I have noticed that when I go to a fast food outlet no matter what I get to drink with my meal it is almost always listed as "Cola" on the receipt. But I didn't order Cola. Ever. Usually I get juice, or milk. So every time I order a burger, I'm clearly a source of bad quality data.
I have looked over the counter on many occasions while I was waiting for my burger and watched the server key in other peoples orders; their fingers flew accross the key pads, but only ever hit the cola key (always in the more central location it seemed). I could actually see the extra wear on the surface of the touch pad. I suspect that the number one reason for keypad replacement in the fast food industry is "cola key not working". I am guessing that employees understand that speed is important, it is fast food after all. I wonder how much data quality is discussed.
Now, this is hardly a scientific study, and falls clearly in the "anecdotal evidence" column, but when I see this it strikes me that somewhere a data warehouse is probably capturing my drink, and its being ignored because all the analysts know that it's always cola.
Or, perhaps, there is a complicated ETL job that took hundreds of hours of expensive consulting time to write that cross feeds drink information from the inventory system that tracks the different quantities of syrups required by each location and then estimates the drinks sold randomly allocating that percentage across the number of meals sold.
If this was done you would not have good information about who drank what with what- is orange soda or milk more popular with the cheese burger? Are the fancy fruit drinks (which have a lower margin) more likely to be ordered by people getting the spicy wrap or the regular? What is the real margin on each meal taking into account the drink?
Or maybe the drink dimension is a special dimension that only shows drink categories at a summarized level because thats the granularity the inventory system uses.
Messy. Reduces the value of the information, hard to explain to the end users. But what can you do if you don't collect the data at the level of each individual order?
Of course, the point is not that I think this wrong drink keyed in issue is an important one for the fast food industry. The point is that if the information at the point of capture is wrong, we can spend a lot of extra effort in the extract transform and load (ETL) logic than we need to with little or no result.

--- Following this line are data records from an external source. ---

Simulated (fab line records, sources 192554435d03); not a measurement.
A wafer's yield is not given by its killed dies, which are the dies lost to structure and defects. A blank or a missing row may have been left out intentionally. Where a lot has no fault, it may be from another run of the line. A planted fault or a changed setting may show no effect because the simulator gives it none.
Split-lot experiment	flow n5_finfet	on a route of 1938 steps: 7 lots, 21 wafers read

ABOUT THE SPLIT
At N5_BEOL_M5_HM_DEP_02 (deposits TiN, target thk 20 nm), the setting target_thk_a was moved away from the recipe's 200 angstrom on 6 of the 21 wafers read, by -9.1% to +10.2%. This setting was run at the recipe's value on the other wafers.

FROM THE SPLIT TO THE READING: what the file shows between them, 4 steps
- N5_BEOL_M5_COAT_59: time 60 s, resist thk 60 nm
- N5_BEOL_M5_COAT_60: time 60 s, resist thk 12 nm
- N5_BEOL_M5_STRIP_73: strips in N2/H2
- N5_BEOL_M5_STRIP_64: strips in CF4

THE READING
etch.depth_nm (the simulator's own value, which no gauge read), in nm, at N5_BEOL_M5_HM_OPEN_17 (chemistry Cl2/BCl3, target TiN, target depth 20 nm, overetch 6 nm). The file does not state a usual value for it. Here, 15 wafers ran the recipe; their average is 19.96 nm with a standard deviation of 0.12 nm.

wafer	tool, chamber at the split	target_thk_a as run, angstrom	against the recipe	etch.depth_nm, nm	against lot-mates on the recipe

In fact, if we spend enough time on the ETL to make the final data warehouse data appear to be telling us something, it might even be damaging, since the ETL itself might be generating patterns that don't exist, and will lead analysts down dead ends, forever chasing the apparent relationship between Dr. Pepper and curly fries.
And like many issues in business intelligence, and data quality in general, the root problem is one of process and people. Here is what I think the problem is; it is harder to have a thousand data entry people be careful about their data capture than to hire one ETL developer to write some crazy twenty thousand dollar chunk of code. The result of this is that instead of fixing the problem at its source- in this case right at the point of order, we try to fix it in the data base, after the fact.
We need to get the people on the ground who actually experience the event to be motivated to get the data right, right from the start.
Obviously this is true for retail, it's true for the loading dock, it's true for the order desk, it's true even for self serve and on line processes where the data is coming directly from the customer. It's true for all data. Get it right as soon as it goes in, and you've won a big part of the battle.
In my experience, often the key is to only ask for the information you really want, and when you do ask for it, make it clear that it must be accurate, and put in place closed loop processes that ensure it is. Syrup purchases don't match the 100% cola data? Ask why. Include data accuracy as part of the store supervisors assessment criteria. Obviously, the more the process can be automated with bar codes, radio frequency ID tags (RFID) or other technologies, the better.
Data quality starts on the ground. The further from the ground, and the deeper into various operational systems, ETL jobs, staging tables, data warehouses or data marts we try to fix the problem, the harder it will be.